The one script that left Jack Nicholson in tears: “I know just how that guy feels”
To command respect in the world of cinema, you need to be able to do two things. Either you draw in an audience and generate box office sales for your studio, ensuring a career for you and countless others working in the industry. Or you work hard at your craft and become an artisanal acting behemoth. There aren’t many actors that can do both, and even fewer do so without enraging the other side of the coin. No actor in the glory days of Hollywood left as strong an impression on the industry as Jack Nicholson.
He’s not only the maniacal face peering through the bathroom door of Stanley Kubrick’s The Shining, nor simply the disenfranchised mind in One Flew Over The Cuckoo’s Nest nor the treacherous mob boss of The Departed. No, for many people, Jack Nicholson represents the golden era of Hollywood, a time when being a movie star was glamorous, glitzy and gilded with gold. Jack Nicholson is Tinseltown incarnate.
As well as being a fine actor, Nicholson often left tabloid newspapers, having to determine what was real or fake about his private life. With stories swirling of his insatiable drug use, including the alleged odd dabble with royalty, sexual conquests and almost unbelievable partying, Nicholson became the figurehead of the playboy scene that encouraged him and his fellow actors to languish in the debaucherous ideal of what a Hollywood heartthrob should be. It was this hedonism and penchant for promiscuity that often saw Nicholson toasted as the 20th-century ideal of a ‘man’s man’.
While Nicholson’s position as a macho-infused wild man was confirmed with every new story, the actor has also had some tender roles in his career, including one which left him a blubbing mess after his first read-through. Terms of Endearment is never the first film one thinks of when ascertaining the brilliance of Nicholson’s career. However, it is one of the most widely-appreciated movies of his career, winning five of the 11 Academy Awards it went up for, including ‘Best Picture’.
Nicholson, usually the star of the show, was happy to take a backseat for the directorial debut of James L Brooks after he read the script, and it affected him in a truly personal way. Taking on the role of a retired astronaut, whose life is now slowly passing him by on a downhill trajectory, he is swept up by the beauty and grace of Shirley MacLaine’s Aurora Greenway, and the two eventually begin a beautiful romance.

Making the most of his limited screen time, Nicholson floats in and out of Brooks’ movie, based on the novel by Larry McMurtry. The novel follows a family from America’s South and the troubles of a widow looking for love. The poignant dramatic comedy centres around a core mother/daughter relationship, but it is spiced up by Nicholson’s astronaut-next-door, who brings his trademark charisma to this American classic.
When Nicholson was speaking with the late, great Roger Ebert about what attracted him to the role, Nicholson couldn’t speak highly enough of the script and how it connected with him on an emotional level: “I read the screenplay, and became the first enthusiast.”

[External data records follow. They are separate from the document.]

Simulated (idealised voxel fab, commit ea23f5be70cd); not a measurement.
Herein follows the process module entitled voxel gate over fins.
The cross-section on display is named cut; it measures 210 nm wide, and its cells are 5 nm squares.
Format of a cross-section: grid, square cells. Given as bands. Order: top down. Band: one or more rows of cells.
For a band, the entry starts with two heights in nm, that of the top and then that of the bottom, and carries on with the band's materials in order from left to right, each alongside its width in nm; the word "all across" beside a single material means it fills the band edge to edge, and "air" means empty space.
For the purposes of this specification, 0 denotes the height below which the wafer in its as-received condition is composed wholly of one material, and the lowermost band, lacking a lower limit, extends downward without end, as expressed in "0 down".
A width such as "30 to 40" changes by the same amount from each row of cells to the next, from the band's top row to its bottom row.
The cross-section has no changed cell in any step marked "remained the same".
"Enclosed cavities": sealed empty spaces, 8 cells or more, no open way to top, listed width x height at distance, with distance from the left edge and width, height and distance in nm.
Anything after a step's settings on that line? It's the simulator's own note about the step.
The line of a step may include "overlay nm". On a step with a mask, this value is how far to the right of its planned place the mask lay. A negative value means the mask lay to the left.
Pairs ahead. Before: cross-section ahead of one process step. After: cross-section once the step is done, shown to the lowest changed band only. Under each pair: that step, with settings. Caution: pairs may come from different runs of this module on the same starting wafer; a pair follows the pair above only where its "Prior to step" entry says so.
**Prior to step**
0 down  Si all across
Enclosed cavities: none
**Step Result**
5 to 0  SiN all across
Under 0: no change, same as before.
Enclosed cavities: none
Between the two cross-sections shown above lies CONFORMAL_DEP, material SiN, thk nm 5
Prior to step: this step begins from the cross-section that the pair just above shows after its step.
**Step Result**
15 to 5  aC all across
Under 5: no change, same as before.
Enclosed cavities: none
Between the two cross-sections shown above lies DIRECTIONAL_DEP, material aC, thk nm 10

This was no mean feat. Nicholson was one of the most in-demand actors of his generation and likely took on the arduous task of reading scripts as he routinely as he took out the bins. It means that he likely had a multitude of scripts on his desk at any one time: “How many scripts make you cry? I read dozens if not hundreds of screenplays every year, and I don’t read that many parts where I can say, like I did with Easy Rider, that, yeah, sure, I could play that guy. I know just how that guy feels.”
A perusal of Nicholson’s filmography will show you all the colours of the Hollywood rainbow, and Nicholson confirmed that was a strategy of his from the get-go: “My whole career strategy has been to build a base so that I could take the roles I want to play. I’d hate to think that a shorter part might not be available because I was worried about my billing.”
The film would start off a relationship between Brooks and Nicholson, with the director remaining one of the few filmmakers with whom Nicholson has consistently worked, the duo working together on another of Nicholson’s defining roles in As Good As It Gets. However, Nicholson’s performance in Terms of Endearment is undoubtedly his most subtly poised.